A let-bound name ceases to refer to that local outside the ``let`` form.
Arguments in nested functions and bindings in nested ``let`` forms can shadow these names.
.. code-block:: hy
=> (let [x 5] ; creates a new local bound to name 'x
... (print x)
... (let [x 6] ; new local and name binding that shadows 'x
... (print x))
... (print x)) ; 'x refers to the first local again
5
6
5
Basic assignments (e.g. ``setv``, ``+=``) will update the local variable named by a let binding,
when they assign to a let-bound name.
But assignments via ``import`` are always hoisted to normal Python scope, and
likewise, ``defclass`` will assign the class to the Python scope,
even if it shares the name of a let binding.

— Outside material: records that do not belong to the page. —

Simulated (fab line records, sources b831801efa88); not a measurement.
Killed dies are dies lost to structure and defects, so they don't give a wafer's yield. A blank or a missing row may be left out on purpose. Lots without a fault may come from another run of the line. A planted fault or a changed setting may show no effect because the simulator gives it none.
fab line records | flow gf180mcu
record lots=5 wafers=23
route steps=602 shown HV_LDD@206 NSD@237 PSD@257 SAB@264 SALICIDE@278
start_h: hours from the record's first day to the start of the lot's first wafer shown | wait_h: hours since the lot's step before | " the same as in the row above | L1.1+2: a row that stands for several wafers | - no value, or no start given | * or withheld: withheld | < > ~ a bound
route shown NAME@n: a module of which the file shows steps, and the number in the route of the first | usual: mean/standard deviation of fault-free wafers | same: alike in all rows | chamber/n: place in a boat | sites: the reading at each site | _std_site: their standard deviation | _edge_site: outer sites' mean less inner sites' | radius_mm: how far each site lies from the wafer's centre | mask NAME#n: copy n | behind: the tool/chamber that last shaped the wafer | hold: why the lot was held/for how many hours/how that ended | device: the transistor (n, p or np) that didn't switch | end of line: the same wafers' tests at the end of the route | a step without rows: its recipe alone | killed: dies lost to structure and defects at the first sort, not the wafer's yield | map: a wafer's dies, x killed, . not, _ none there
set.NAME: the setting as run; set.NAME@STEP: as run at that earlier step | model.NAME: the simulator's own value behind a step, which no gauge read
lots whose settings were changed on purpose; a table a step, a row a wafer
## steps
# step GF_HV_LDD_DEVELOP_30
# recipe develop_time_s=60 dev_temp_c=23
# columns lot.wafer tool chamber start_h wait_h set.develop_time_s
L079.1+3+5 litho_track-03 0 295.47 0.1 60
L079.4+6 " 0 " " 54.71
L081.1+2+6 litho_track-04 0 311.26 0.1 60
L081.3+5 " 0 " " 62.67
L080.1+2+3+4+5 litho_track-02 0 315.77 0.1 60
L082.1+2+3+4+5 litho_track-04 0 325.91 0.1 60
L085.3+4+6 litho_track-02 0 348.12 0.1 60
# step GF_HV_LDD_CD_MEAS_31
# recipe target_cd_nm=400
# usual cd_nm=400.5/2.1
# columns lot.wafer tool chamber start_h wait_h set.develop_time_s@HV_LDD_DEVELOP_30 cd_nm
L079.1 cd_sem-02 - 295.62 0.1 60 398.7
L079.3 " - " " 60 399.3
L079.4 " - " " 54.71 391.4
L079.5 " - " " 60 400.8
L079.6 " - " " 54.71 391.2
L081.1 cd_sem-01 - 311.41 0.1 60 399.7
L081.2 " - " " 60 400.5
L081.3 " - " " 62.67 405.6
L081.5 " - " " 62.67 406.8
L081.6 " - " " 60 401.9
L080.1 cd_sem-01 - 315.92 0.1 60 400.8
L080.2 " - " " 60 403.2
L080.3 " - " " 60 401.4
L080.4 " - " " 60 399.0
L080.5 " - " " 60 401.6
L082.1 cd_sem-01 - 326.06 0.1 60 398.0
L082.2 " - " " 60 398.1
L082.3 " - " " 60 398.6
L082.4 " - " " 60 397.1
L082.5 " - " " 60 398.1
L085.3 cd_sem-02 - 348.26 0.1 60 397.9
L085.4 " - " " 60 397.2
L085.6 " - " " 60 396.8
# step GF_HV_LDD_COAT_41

Use ``importlib.import_module`` and ``type`` (or whatever metaclass) instead,
if you must avoid this hoisting.
The ``let`` macro takes two parameters: a list defining *variables*
and the *body* which gets executed. *variables* is a vector of
variable and value pairs.
Like the ``let*`` of many other Lisps, ``let`` executes the variable
assignments one-by-one, in the order written::
.. code-block:: hy
=> (let [x 5
... y (+ x 1)]
... (print x y))
5 6
Unlike them, however, each ``(let …)`` form uses only one
namespace for all its assignments. Thus, ``(let [x 1 x (fn [] x)]
(x))`` returns a function object, not 1 as you might expect.
It is an error to use a let-bound name in a ``global`` or ``nonlocal`` form.